Thanks to technology, in particular, social media, fundraising does not have to be a physical function or a big event (though this is still an impactful way of doing it). Several online platforms have been created to assist in fundraising, allowing people to contribute from anywhere in the world. Fundraising is not the only aspect of the charitable sector that has been affected by technology, the working environment has also been disrupted and more organizations are adopting flexible working environments.
One of the dominant themes by the Institute of Fundraising during its annual convention in 2018 was the need to adopt a flexible work environment to attract and retain talent in their organizations. Another study also showed that less than 10% of employees in the UK have the traditional nine to five working environments. In another report done by TPP recruitment showed that flexible working is one of the most important valued benefits by job seekers. The report also stated that some job applicants were willing to take lower pay so long as they have flexible working hours.

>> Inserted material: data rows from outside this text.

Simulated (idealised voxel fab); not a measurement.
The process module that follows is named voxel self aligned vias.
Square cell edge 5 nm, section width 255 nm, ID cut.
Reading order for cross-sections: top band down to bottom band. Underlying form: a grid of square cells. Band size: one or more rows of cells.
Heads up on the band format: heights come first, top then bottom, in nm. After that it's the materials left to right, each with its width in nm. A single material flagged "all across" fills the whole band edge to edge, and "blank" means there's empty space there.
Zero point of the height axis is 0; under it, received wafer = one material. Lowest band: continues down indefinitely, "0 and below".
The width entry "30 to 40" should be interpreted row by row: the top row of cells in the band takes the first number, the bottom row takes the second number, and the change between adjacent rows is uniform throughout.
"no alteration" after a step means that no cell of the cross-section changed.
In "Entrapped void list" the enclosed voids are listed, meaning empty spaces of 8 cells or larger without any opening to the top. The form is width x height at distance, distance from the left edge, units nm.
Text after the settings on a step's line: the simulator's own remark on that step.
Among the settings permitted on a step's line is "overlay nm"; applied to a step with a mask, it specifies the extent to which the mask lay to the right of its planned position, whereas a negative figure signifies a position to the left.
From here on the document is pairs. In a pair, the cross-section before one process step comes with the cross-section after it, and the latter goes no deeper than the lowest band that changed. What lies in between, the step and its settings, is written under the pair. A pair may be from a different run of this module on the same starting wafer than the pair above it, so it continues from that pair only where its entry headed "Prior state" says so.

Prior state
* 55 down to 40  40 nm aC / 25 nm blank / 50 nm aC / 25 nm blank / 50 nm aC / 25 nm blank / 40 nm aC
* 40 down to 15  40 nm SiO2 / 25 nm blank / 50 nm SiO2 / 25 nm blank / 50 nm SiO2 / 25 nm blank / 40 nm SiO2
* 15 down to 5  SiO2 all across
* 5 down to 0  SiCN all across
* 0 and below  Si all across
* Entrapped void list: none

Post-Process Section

The Changing Workforce Needs and Flexible Working Environments
Charities have long held the belief that flexible working hours are a nice to have benefit, but from the look of things, it is becoming a must-have work benefit. This inflexibility has led to charities having a harder time keeping and attracting new talent. This has led to many job vacancies but an inadequate supply of suitable candidates. As a result, entry salaries have increased in a bid to attract the right talent.
On the reverse side, non-profits that have paid attention to what their employees want have made it easier for them to have flexible working environments. This includes working remotely or working from home. A company such as the American Heart Association makes applications open to anyone to work from anywhere as long as they have the experience and can be productive.
Benefits of Flexible Working Environments to Charities
Flexible working environments are not only significant to the employees but it also a big plus for the non-profit. When employees are not always in the office, the cost of overheads tends to reduce by a significant percentage depending on the policy scale. This also opens the company to a broader hiring pool, meaning one can acquire the best minds globally and not only within a specified country or state.
Charities that adopt flexible and remote working environments will not only lower their costs but also increase the productivity of their employees. This is because flexible working environments enable them to expand their teams and also make it possible for their members to pursue other interests. This leads to more fulfilled and productive employees.
A Changing Workforce for a New Generation
Also given the fact that Gen Z is estimated to make up more than 40% of the workforce by 2020, then charities need to rethink their working environments. This is because they are a generation that seeks flexibility as opposed to seeking out a work-life balance.